Professor Peter L. Strauss Honored in Administrative Law Review

Richard J. Pierce Jr., a Professor at George Washington University, Pays Tribute to Strauss' Career as a Teacher, Scholar, and 'Ambassador at Large'

New York, September 18, 2015—Earlier this year, students, scholars, and alumni gathered at the Harold Leventhal Memorial Symposium to honor the work of Columbia Law School Professor Peter L. Strauss, a giant in the field of administrative law whose career in legal education has spanned nearly a half century. 
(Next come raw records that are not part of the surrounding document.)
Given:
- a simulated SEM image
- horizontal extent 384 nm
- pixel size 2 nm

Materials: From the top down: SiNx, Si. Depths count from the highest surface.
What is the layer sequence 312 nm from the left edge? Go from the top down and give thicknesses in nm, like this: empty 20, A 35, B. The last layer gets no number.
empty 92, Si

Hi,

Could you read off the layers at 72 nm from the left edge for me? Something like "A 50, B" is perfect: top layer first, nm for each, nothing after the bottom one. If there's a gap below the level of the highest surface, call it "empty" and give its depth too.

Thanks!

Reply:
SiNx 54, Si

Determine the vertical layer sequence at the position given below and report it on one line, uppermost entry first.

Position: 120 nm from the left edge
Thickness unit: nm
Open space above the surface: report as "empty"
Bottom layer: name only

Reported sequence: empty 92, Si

Now, another tribute has been paid. George Washington University Law School Professor Richard J. Pierce Jr., writing in the Administrative Law Review, honors Strauss for his roles as teacher, scholar, and “ambassador at large.”
Columbia Law School Professor Peter L. Strauss has "influenced the thinking of government officials, lawyers, and scholars in scores of countries," says a colleague.
In the classroom and through his casebooks, Strauss has taught tens of thousands of students at law schools across the country, Pierce writes.  But his work has influenced many outside academia and the United States as well.
“Professor Strauss’s teachings have also had major effects beyond the borders of the United States,” Pierce writes. “The papers and speeches he has presented overseas have influenced the thinking of government officials, lawyers, and scholars in scores of countries.”
Pierce goes on in the piece to examine seven of Strauss’ articles that illustrate “the many ways in which Professor Strauss has contributed to our understanding of the U.S. public law system.”
In an afterword to the piece, Washington University School of Law Professor Ronald M. Levin recognizes Strauss’ service to the American Bar Association Section of Administrative Law and Regulatory Practice.  Strauss served as chair of the section, council member, and chair or member of many section committees over the years. Levin draws attention to Strauss’ contributions to the ABA’s consideration of statutes including the Congressional Review Act and the Administrative Procedure Act. Within the section, Strauss wielded considerable influence, Levin wrote. After helping broker a compromise on one resolution, Levin recalled, one council member called Strauss “Peter James Madison Strauss.”
Columbia Law School honored Strauss at the Harold Leventhal Memorial Symposium on the occasion of his 75th birthday. The Betts Professor of Law has been a member of the Columbia Law School faculty since 1971. In addition to teaching courses on administrative law, legal methods, and legislation, he has published extensively on issues including rulemaking, separation of powers, and statutory interpretation. Strauss is a longtime editor of the leading casebook on administrative law his mentor Walter Gellhorn established, Gellhorn and Byse's Administrative Law: Cases and Comments.
A graduate of Harvard College and Yale Law School, Strauss served as the first general counsel of the United States Nuclear Regulatory Commission and has lectured widely around the world on U.S. administrative law.